# Convict babies disappeared.



## griffk (Apr 10, 2011)

I have a pair of young convicts, only about 2 to 2 1/2 inches which just today hatched about 75-100 eggs. They were located in the back of a common flowerpot. Both the male and female convict were defending the pot fiercely. Ever other fish in the tank were hovering in the mid to top of the tank, for fear of the convict pair. Then about an hour ago the pot of little wigglers were gone, but the convict pair are still defending the flowerpot. Would they eat their own young, or do you think they let their guard down and one of the other fish in the tank got to them? Would they hid them in a location close to the pot? I have a juvie jack dempsey, a couple juvie parrots, a juvie jag, and a very small pleco, all which are terrified of the convicts, but all capable of eating the fry. Any ideas? I have had these for about 3 months and it was the first time the young convicts had paired.


----------



## Playdirty714 (Apr 16, 2011)

One of the reasons why I bought a Jag was to keep population of my convicts down to a minimum. In fact, I have a video I just shot last night of my Jaguar eating a pink convict.

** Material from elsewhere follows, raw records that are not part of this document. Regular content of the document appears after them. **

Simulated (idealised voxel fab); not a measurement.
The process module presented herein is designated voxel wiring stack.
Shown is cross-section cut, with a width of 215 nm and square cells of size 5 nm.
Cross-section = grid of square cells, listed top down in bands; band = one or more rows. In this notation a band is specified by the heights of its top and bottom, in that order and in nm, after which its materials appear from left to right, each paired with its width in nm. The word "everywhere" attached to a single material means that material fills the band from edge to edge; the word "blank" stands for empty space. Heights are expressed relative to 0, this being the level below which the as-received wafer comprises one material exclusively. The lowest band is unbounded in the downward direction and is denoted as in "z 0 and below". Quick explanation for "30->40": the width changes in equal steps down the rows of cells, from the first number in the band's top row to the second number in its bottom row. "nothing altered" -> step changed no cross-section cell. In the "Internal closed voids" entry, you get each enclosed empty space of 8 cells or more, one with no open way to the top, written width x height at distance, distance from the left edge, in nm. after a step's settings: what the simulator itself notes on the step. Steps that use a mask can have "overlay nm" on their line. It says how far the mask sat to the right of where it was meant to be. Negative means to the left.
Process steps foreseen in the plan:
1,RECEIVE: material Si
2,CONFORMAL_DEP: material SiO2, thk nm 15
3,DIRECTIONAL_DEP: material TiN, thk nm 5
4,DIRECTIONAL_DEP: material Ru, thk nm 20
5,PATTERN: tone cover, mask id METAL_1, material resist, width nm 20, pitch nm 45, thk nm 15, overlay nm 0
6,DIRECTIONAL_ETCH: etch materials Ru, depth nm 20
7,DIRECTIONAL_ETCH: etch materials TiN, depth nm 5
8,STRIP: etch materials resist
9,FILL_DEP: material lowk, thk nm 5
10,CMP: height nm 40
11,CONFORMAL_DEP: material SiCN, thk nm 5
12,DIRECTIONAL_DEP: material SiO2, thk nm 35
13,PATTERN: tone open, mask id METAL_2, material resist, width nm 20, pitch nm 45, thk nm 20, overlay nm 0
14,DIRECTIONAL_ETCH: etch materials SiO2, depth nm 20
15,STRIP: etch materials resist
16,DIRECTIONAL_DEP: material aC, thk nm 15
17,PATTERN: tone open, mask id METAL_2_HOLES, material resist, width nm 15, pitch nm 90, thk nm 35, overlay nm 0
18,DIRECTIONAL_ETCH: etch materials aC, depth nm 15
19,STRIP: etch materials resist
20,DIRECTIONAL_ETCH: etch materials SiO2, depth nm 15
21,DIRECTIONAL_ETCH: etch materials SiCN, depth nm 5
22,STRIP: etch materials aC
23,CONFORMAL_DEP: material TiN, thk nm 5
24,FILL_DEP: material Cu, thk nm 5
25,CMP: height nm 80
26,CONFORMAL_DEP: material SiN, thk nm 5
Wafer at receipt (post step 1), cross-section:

If you really want to rear the convict fries, I woudl suggest to net them out to a separate 10 gallon tank and feed it newly hatched brine shrimp. Keep the water temp at 80 degrees and stick a spounge filter in there. Don't turn ont he air pump too strong.

Most likely some of the fries are still there hiding.


----------



## AmishDude (Apr 5, 2011)

Wont know for sure until some time tomorrow, but I would guess that they moved the babies just outside the pot into the gravel.
My pair recently had their own fry (about a month ago) and they would get them all to dive into the gravel to hide them, but still guard the plant they were by.
If you dont see the fry wigglers...wiggling around the parents could have eaten them.

Seen quite a few posts saying that it may take them a few tries to get it right.


----------



## griffk (Apr 10, 2011)

I've searched the tank, and I say the idea of the parents eating them is most likely what happened. I really didn't need a bunch of cons, but my young kids were excited, but oh well, id say give it a week and my male will pair with my other female, and start the process all over again. Thanx for your responses.


----------